Cars and the Crash

Cars and the Crash

By Jackson Holahan

Although Howie Long’s NFL playing days are over, Chevrolet has enlisted the crew-cut former defensive end to put a fresh face on its newest commercials. Despite being built like a truck, Long does not sing the praises of Chevy’s lauded workingman’s pickup. Instead, he calmly informs viewers that Chevy boasts the most fuel-efficient automobile fleet on the road today, even better than perennial competitors Toyota and Honda.

Although Chevy trucks were known as the “longest lasting, most dependable trucks on the road,” rising gasoline prices and the credit crisis of 2008 were about to render General Motors, Chevy’s parent company, bankrupt. The “once-triumphant, no-longer-made trucks on the road” seemed most likely to become the company’s new motto.
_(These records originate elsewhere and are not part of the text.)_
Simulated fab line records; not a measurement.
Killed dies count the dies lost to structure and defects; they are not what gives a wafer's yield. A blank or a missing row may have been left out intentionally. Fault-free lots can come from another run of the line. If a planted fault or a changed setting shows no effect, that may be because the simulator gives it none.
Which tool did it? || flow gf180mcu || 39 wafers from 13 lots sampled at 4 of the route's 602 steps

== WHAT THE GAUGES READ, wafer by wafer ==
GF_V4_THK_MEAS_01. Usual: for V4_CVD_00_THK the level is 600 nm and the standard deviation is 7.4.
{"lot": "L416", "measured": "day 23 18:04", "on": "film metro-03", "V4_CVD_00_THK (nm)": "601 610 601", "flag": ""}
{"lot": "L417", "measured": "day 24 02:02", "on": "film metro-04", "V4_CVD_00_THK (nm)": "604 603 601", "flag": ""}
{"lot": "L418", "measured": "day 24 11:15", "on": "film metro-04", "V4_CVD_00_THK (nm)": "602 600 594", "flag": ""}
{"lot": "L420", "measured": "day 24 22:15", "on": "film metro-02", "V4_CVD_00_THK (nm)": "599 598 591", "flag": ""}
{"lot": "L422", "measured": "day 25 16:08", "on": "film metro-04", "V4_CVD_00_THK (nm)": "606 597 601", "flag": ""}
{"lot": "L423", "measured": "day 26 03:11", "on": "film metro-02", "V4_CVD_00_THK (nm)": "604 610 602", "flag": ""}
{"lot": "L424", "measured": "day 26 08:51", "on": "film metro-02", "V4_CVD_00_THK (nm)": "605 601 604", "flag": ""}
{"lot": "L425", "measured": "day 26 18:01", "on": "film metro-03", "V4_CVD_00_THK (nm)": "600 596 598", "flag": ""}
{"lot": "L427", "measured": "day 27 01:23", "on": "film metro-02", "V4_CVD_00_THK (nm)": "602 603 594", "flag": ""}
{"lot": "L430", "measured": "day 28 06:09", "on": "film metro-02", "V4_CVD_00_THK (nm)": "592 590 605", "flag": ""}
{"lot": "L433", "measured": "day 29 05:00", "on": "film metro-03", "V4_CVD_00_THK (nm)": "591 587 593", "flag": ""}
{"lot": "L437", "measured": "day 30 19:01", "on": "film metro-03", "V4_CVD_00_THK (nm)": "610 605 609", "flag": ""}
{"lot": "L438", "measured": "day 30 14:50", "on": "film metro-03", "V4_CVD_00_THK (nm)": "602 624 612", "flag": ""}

But such a fate was not in the stars for either GM or its Detroit deputy, Chrysler Motors. In swooped the United States government with a massive bailout package intended to rescue the two sagging firms. Abe Aamidor and Ted Evanoff, both veteran newspaper reporters at the Indianapolis Star, chronicle this precipitous moment in "At the Crossroads: Middle America and the Battle to Save the Car Industry."

More than a just a redaction of Detroit’s bailout, Aamidor and Evanoff traveled extensively throughout rural Indiana to understand how towns like Marion and Kokomo — with economies built on jobs tied to the US auto industry — are (or are not) surviving the great recession. They encountered mayors like Wayne Seybold and Greg Goodnight, who outline the mundane, pragmatic steps that they have instituted to overcome the sizable budget shortfalls that face their towns.

The off-shoring of auto factories, restructuring of union contracts, and flight of the educated class from cities like Kokomo have led to unemployment levels in central Indiana that far exceed national averages. The authors show the economic depressions in these small, rural cities to demonstrate that Washington’s bailout, while substantial, does not indicate the same commitment shown to its Wall Street analogue. Fearful that a collapse of the automotive industry will erode America’s industrial base, Aamidor and Evanoff worry that US manufacturing clout, so mighty and decisive during World War II, is no more.

Although they champion the workingman and everyday laborer, neither author hesitates to illustrate the self-inflicted wounds exacted at the very hands of GM's and Chryslers’ management and work force. Extravagant labor contracts saddled with very generous unemployment benefits bear part of the blame. The repeated shortsightedness of GM and Chrysler executives also deserves its fair share of condemnation. High sales throughout the 1940s and 1950s created a “never idle the assembly lines” mind-set. As long as the factories were churning out product and the American people were buying, technological innovation was no more than a peripheral concern.

The scope of “At the Crossroads” is broad because any understanding of the rise, decline, and history of government policies concerning the auto industry requires a deep inspection of diverse subjects. This book is at once an American industrial history, financial assessment, cultural analysis, economic inspection, and global forecast.

Evanoff and Aamidor’s work deserves praise for its meticulous reporting and thorough research. This book is not a light or easy jaunt through the American automotive crisis and the corresponding problems that have descended upon the increasingly global network of jobs and technology that the industry requires. The authors astutely show how the challenges of the small-town entrepreneur are directly connected to the fortunes of communities that have relied for generations, at least tangentially, on the domestic automotive giants.

The authors' primary concern is that large-scale manufacturing is quickly becoming a distant memory in this country. Much of their discussion supporting this thesis is valuable, from original anecdotes to detailed historical recounting. It is easy to lose track of the names of the several businessmen, mayors, union workers and corporate executives whom the authors intermittently reference throughout. And while their detailed accounting of the financial intricacies of Chrysler and GM’s government-orchestrated bankruptcies is at times tedious, these very figures serve as the best means of understanding the mechanics of the bailout itself.

The recent upsurge in GM’s sales, up 12 percent from a year ago, may be the first positive signs for the sagging American auto industry. Could the simultaneous safety failures on Toyota’s most dependable models mark a sea change for the prospects of a refurbished and pared-down GM? While optimists and automotive employees may perceive recent successes, however small, to be portentous of the triumphs to come, the free market, which has rarely been kind to the Detroit Three, may have the final say — if Washington ever decides to remain on the sidelines.